What’s a Smartphone, and Why Should You Consider Buying One?
A friend of mine always says that he’ll never look at a mobile phone unless it packs a camera, a Web browser, and a death ray. Of course, he’s joking (at least about the death ray), but you can’t deny that today’s crop of mobiles does a lot more than just make calls. In fact, it’s hard to find a mobile that doesn’t let you do text messaging, take pictures or video, play games, or listen to music.

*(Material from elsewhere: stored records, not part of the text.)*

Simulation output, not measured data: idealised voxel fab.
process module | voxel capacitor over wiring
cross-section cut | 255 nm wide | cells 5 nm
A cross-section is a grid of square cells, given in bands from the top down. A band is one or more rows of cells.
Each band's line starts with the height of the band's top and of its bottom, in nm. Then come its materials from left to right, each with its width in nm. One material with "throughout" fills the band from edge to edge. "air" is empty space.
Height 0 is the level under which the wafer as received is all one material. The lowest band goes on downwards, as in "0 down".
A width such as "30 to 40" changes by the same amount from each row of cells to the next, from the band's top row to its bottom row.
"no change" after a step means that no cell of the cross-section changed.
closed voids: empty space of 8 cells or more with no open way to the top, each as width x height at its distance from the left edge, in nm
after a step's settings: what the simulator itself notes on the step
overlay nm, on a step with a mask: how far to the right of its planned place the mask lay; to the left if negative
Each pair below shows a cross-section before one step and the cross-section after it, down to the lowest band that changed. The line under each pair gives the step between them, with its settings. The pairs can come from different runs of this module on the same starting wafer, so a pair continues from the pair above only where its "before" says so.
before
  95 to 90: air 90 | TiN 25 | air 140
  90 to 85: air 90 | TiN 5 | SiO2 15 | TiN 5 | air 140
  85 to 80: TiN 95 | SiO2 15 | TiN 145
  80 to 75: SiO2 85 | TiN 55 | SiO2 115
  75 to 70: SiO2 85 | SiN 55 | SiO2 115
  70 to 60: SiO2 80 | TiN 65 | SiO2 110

But there’s another category of mobile phones that do even more. They’re called smartphones, and they’re changing the way people look at, get, and use information.
What’s a smartphone?
That question is tough to answer, mainly because there’s no agreed-upon definition of the term. The best way to think of a smartphone is a device that can make calls using a cellular service, but which also has the features and functions of a small desktop computer or PDA (Personal Digital Assistant). Like a computer or a PDA, a smartphone runs an operating system and you can install applications on it. A majority of smartphones run one of the following operating systems:
- Windows Mobile
- RIM Blackberry
- Palm OS
Each smartphone operating system has similar features, including Web browsing, a built-in camera, the ability to connect to a wireless network or to sync with a desktop computer, email and instant messaging, and to play back multimedia. With additional software, they can do a lot more.
Smartphones have been around since the early 1990s. One of the first true smartphones was the Nokia 9000 series Communicator. Released in 1996, the Communicator sported a number of interesting features, including fax, email, and basic Web browsing. If you’ve seen the movie “The Saint”, starring Val Kilmer, you’ve seen the Communicator in action (well, sort of). The Communicator never really caught on outside of Europe. Even for the time, it was big and bulky. It definitely wasn’t something that you wanted to carry around with you. However, a number of software developers created some interesting applications for the Communicator.
Smartphones, though, have really evolved since then. They’re small, they’re light, and are packed with features. And the devices are hugely popular in Asia and Europe. In these areas, mobile data plans are often cheaper than landlines and even high-speed Internet. And mobile services are often more reliable, especially in Asia. As you might expect, smartphone users not only use their devices to communicate via voice or text, but also to surf the Web, and download music. In Japan — which many consider being smartphone heaven — some people read novels on their phones and even make payments at vending machines.
While the smartphone market in North America isn’t as advanced as its counterparts in Asia and Europe, over the last few years our choices have become wider and so have the features and functions available to smartphone users.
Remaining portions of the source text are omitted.